Tuesday, September 27, 2011

America, popularity, good grades

Last week Azer and I were talking about how we should invest our money.  Cash?  Gold?  Stocks?

One crux of this decision is how the American economy will fare.  Azer's view was that America is no longer the land of innovation that it once was, except in high tech.

I am more optimistic about America.  But the only thing that makes me more bearish is the way that America denigrates intelligence and studying.  It's taken for granted that in America, there is mutual exclusion between being well-liked growing up and having very academic hobbies.  The captain of the chess team is assumed to have trouble getting dates.  If you are in high school and win lots of math competitions, people assume you're below average in admiration by peers.

In China, getting good grades makes you MORE popular.  The valedictorian is usually very popular.  And respected.  It automatically gets you points.  In America, it automatically drags you down in the eyes of your peers.

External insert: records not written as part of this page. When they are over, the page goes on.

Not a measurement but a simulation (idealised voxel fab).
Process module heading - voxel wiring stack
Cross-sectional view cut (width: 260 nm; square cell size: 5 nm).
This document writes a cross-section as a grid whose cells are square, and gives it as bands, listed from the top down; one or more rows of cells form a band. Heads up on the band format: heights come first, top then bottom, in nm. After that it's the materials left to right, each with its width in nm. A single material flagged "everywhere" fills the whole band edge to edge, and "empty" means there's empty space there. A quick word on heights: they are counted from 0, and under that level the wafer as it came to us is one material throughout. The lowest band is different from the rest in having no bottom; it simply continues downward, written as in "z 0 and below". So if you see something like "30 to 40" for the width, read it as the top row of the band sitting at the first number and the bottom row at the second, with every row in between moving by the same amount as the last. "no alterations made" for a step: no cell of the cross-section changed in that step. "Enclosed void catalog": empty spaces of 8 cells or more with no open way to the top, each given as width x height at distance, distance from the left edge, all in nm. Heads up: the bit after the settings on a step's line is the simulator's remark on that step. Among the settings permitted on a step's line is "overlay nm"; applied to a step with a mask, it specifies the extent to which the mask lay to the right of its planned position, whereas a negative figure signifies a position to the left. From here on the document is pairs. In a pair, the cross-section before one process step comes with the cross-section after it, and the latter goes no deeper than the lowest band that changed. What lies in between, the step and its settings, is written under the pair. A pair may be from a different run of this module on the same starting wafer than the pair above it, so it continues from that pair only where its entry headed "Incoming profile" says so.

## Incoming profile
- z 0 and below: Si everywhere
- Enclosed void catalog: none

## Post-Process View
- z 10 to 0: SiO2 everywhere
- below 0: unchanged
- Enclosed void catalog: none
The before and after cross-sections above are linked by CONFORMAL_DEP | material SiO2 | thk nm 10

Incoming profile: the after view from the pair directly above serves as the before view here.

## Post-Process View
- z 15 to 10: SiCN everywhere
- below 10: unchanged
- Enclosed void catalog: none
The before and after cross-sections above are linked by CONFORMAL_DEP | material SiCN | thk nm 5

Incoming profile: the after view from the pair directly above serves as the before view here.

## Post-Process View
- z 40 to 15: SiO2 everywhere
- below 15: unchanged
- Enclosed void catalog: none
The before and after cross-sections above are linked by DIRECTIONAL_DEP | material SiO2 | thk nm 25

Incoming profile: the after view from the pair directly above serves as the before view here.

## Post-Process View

I think this is the single biggest factor that could lead to America's decline.  Everyone wants to be loved and respected by their peers.  Making that at odds with pursuing intellectual activities is very damaging to maintaining the status as the land of innovation.

13 comments:

indifferent children said...

Perhaps the problem that you identify is lessened by the extreme "cliquishness" of American schools (and society). Yes, I wanted the respect of my peers, but my peers were the other members of the Chess Club and the Varsity Academics team. I would rather have had the respect of any one of them than that of the entire football team.

Anonymous said...

+1

Luke said...

Very astute point and I wholeheartedly agree. However, I wonder if there's anything we can do to fix it. I wonder what perpetuates the problem and how to stop it.

Kevin said...

Tho the "cliquishness" does let the nerdy outcasts have some sense of pride among peers, it still doesn't change the fact they are just that, outcasts. America as a society does NOT celebrate academics like other first world countries.

Sports and entertainment are what are popular almost throughout the population. Dorks/Jocks alike (for the most part) celebrate and have some aspirations for athletic achievements. Academic ones are rarely celebrated outside of those that are immediately related.

Kids grow up hope to be the next Miley Cyrus or Michael Jordan, not the next Dean Kamen or Eric Schmidt. I'm actually curious how many people reading this immediately know who the latter two are. :/

Niniane said...

I didn't know who Dean Kamen was. But I am of course familiar with his Segway invention.

Kevin said...

As for a solution, Dean Kamen is actually attempting to work towards one. He's created this competition called FIRST (http://www.usfirst.org/) that tries to celebrate STEM (science tech engin. math) achievements as the NFL/NBA celebrate athletic achievements in the real world. Teams of students backed/mentored by real world tech companies/universities work to design robots to achieve some tasks during live competition.

FB @ FabulouslyBroke.com said...

I was in all the geeky school activities and was not considered popular. Those who were popular, did drugs, smoked and blew off school because they called themselves 'too dumb for it'

Paul Myers said...

Have you spoke with students from China? The ones I've spoke to say they don't have social lives growing up. The competition for good grades is so fierce that there's very little time left over to actually socialize while growing up...

Don't get me wrong, I see the point you're trying to make, I just don't know if it's as cut and dry and you stated...

Kevin said...

@Paul:

You're right about free time of Asian students, but it's a moot point. It just reflects difference in levels of dedication as opposed to the society's aspirations. If American students as a whole were as committed to sports/entertainment as Chinese are to academics, the problem would still be there (though we'd have better athletes).

Anonymous said...

hm .. I grew up in a small town in the Midwest and the valedictorians/top students were very well liked. It depends on where you come from I guess.

Joshua L. Lyle said...

Ditto previous annonymous comment. In the midwest small town I went to school in the grade achievers tended to be fairly popular with strong non-academic performance as well (usually music or athletics). A lot of the unpopular geeky types like myself got mediocre grades, although most of us went on to respectable achievements in the STEM fields, as did many of the popular high-achievers.

Anecdote is not data, etc.

Mike said...

Isn't it interesting that the most dynamic states are the ones that are most open to immigration? That has been key to our growth and is the key to our future.

By the way, I am 'native-born', though my Mom immigrated here.

Anonymous said...

Asian culture, in general, value education and that value has been probably rooted since Confucius and in Confucianism and in China's imperial / civil service examination.

Yes, Dean Kaman created FIRST and has longed tried to make STEM exciting through FIRST competitions since the early 1990s.